Thursday 30 Jun 2022 Author: Daniel Coatsworth

It may not feel like the right environment to go shopping for stocks given market sentiment remains poor. Yet anyone prepared to look beyond the near term might find some great companies at more attractive prices than at any other point in the past two years.

This year has seen investors flock to value stocks where they could access profitable businesses on cheap valuations. Looking at classic value areas of the FTSE 350 year-to-date, the tobacco sector is up 24% and oil has risen by 23%. It might be time to turn your attention elsewhere and that leads to two obvious choices.

One is to look at higher growth stocks which have fallen out of favour. The other is to research lower growth stocks which may be even cheaper than before. Fund managers are certainly fishing around both areas with a view to picking up stocks that could generate good returns over the longer term.

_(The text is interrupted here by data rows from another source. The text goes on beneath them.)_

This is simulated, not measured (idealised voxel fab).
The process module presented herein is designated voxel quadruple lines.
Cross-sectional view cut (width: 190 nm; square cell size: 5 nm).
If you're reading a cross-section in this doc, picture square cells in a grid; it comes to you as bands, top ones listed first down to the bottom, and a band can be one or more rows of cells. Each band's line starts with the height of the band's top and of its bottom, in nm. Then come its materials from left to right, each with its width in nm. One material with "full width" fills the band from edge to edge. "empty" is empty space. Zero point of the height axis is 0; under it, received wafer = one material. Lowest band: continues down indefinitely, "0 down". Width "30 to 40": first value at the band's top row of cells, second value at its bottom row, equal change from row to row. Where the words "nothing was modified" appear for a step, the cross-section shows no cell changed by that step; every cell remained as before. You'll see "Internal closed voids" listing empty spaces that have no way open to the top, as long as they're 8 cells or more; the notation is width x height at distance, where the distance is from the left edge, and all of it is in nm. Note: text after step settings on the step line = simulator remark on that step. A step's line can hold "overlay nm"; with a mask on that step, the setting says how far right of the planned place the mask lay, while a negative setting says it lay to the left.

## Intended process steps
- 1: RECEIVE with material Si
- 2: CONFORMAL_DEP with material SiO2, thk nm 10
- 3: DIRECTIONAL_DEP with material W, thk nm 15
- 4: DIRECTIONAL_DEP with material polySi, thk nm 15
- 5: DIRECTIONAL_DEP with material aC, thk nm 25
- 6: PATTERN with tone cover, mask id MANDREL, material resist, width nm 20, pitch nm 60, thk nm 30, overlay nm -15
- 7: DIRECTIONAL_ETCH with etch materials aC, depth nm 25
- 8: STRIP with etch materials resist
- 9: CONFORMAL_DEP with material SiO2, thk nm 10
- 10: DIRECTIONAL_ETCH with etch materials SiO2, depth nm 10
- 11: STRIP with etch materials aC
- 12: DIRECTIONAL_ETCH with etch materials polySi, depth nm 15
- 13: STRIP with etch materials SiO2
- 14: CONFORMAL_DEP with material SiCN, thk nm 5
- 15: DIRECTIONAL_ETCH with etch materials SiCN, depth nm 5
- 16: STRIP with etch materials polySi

‘It’s unusual as there are now opportunities in every kind of bucket,’ says Stuart Widdowson, fund manager of Odyssean Investment Trust (OIT). ‘We felt 12 to 18 months ago it was more interesting to look at self-help, recovery, lowly-rated stocks. But we’ve made a couple of investments over the past eight weeks or so in companies that are fantastic long-term compounders that have been thrown out with the general malaise that’s impacted equities.’

Widdowson is referring to new positions in camera equipment specialist Videndum (VID) which was formerly called Vitec, and gas springs maker Stabilus (STM:ETR). ‘Both are market leaders in their particular niche,’ he says.

Many investors have filled their portfolios with high growth stocks in recent years and this part of the market has been hit hardest in 2022. The question now is whether the derating we’ve seen in these stocks has resulted in some bargains.

Widdowson thinks there is another 10% to 15% derating, or more, to come before such growth stocks trade at more compelling valuations.

Simon Adler, manager of the Schroder Global Recovery Fund (BYRJXL9), says he’s recently looked at growth names like Alibaba (BABA:NYSE) and Meta Platforms (META:NASDAQ) and feels they are still too expensive when weighing up the potential risks and rewards.

He says many growth stocks are still ‘materially overvalued’, adding: ‘The vast majority of stocks that have fallen this year have gone from “mega loved” to just “loved” valuations. We like to buy things when they are hated.’

So, does that mean former market winners in the growth category will remain in the doldrums for months to come? Don’t bank on it. James Henderson, co-manager of Henderson Opportunities Trust (HOT), believes private equity could be looking hard at the sell-off in growth companies with quality characteristics.

He says private equity is flush with cash and may pounce on the recent depressed valuations in this space. Henderson believes quality stocks are more plausible takeover targets when markets remain choppy because private equity firms will want the reassurance of sound balance sheets and earnings growth today, not years down the line.

It takes guts to start buying shares when market conditions are so poor, yet history suggests this is precisely the time to strike it rich. Good luck in picking the right stocks.